A Critical Examination and Ideas for Reform

Jeff Pidot

September 2005, English


Conservation easements represent one of the most rapid trends in land conservation. Beyond tax credits, tax deductions, and other public subsidies that provide financial incentive for landowners to enter into conservation partnerships, this phenomenon is fueled by the perception that conservation easements are a win-win strategy in land protection, benefiting both landowners and the environment.

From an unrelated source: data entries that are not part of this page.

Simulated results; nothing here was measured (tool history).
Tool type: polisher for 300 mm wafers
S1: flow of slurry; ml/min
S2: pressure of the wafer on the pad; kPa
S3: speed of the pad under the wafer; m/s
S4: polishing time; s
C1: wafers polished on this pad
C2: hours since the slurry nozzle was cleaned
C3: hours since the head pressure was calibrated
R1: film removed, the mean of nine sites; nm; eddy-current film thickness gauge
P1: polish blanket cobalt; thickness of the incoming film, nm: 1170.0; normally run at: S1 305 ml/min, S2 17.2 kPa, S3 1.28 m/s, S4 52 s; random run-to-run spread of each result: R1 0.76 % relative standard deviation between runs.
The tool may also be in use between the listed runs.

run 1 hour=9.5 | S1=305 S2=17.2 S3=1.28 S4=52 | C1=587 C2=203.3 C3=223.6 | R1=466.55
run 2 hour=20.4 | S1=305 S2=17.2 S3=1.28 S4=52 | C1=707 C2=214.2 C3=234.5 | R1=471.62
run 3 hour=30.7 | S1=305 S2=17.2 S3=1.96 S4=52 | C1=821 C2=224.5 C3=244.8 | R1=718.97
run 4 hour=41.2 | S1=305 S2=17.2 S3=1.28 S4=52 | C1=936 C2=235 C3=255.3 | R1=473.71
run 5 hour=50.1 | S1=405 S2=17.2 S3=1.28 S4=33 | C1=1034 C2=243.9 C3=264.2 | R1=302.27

To obtain a conservation easement, landowners work with private land trusts or government agencies to establish the easement. The landowner voluntarily enters into a written agreement to follow certain conservation guidelines. Conservation easements are meant to provide lasting protection of the landscape, and are welcomed by many as achieving land conservation goals with minimal government intervention or regulation. But just how effective are conservation easements as an environmental protection strategy?

In Reinventing Conservation Easements: A Critical Examination and Ideas for Reform, Jeff Pidot asks: Are the increasing numbers of unsupervised land trusts and conservation easements throughout the nation good for our (and their) future? What kinds of reforms should be considered to create a greater level of confidence in this popular conservation instrument?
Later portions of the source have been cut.